Jeff Scott on The Grand Prix
WITH the new British season now underway we won't have to wait long until the hype about speedway's equivalent of the travelling circus - the Speedway Grand Prix series - sparks back into life. During the season the SGP entourage will sweep into prestigious or obscure cities throughout Europe to stage the various usually dull World Championship rounds that nowadays comprise this competition. Superficially, there are lots of notionally important questions to be answered. Will Jason retain his crown? Can Nicki overcome last season's niggling succession of injuries, disputed refereeing decisions and falls to bounce back and regain the dominant form he showed throughout 2008? Is Emil Sayfutdinov a one-season wonder or is he the real deal? Can Chris Holder or Tai Woffinden make any impact on a regular basis during their debut seasons on the circuit? Is Fredrik Lindgren going to kick on? Ditto Andreas Jonsson or Hans Andersen? Leigh Adams suffered a dramatic sudden loss of form and desire - is this the sad trajectory that other veteran riders - like, say, Greg and Tomasz will follow before exiting ignominiously stage left? Or do they still have enough hunger and desire left in the tank to crack on and milk the sponsors for a good many seasons to come? Can Chris Harris fulfil the patriotic weight of expectation placed on his shoulders?

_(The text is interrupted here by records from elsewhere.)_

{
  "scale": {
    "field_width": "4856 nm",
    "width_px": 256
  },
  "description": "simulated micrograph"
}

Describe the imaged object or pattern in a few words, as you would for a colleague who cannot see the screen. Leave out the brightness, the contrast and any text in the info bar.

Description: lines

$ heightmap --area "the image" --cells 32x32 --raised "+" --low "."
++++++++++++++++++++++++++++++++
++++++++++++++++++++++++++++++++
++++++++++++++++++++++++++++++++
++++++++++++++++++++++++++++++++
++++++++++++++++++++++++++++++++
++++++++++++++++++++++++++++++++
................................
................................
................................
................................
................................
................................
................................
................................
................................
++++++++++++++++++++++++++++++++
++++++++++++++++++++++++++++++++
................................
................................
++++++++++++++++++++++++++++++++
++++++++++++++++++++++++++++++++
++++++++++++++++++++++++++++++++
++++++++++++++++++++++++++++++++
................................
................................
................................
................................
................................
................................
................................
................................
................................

Though pertinent, all these questions are fluff and mere window-dressing, given that the SGP appears to be an organisation in crisis. The organisers and their advocates in the trade press are in denial and invariably brush aside various legitimate concerns as irrelevant or inconsequential as they seek to accentuate the positive. There are too many irksome issues to do anything more than briefly list some of them: poor track quality; bungled venue choice; lack of audited attendance figures; predictable race format; processional racing; lack of a credible qualification route; grace and favour selection of competitors; lack of drama and uncertainty about outcomes > the list could go on.
More damningly, since the SGP is arguably speedway's shop window for the wider world to really see what the fuss about speedway is all about - our sport is being short changed by this representation of its drama and potential. So, whether we like it or not, how the SGP represents itself helps determine the long-term perception and success of the media, fan and sponsorship interest in the sport in this country. Boosters claim that the SGP is (supposedly) the pinnacle of our sport - the level to which all riders in every division of every league aspire to reach so that they can showcase their talent and credentials and, hopefully, ultimately become World Champion. It's held to be a spectacle that the viewer or fan is unable to tear their eyes away from due to the sheer bravery, brilliance and audacity of the world's highest calibre riders as they race each other hell-for-leather on high-powered bikes without brakes. Okay, so maybe this is a little idealistic, but you'd like to think that if really presented accurately that the drama, the glamour and the harum-scarum pizzazz of speedway would grab the next or lost generations of fans by the collar and not let them go if properly showcased.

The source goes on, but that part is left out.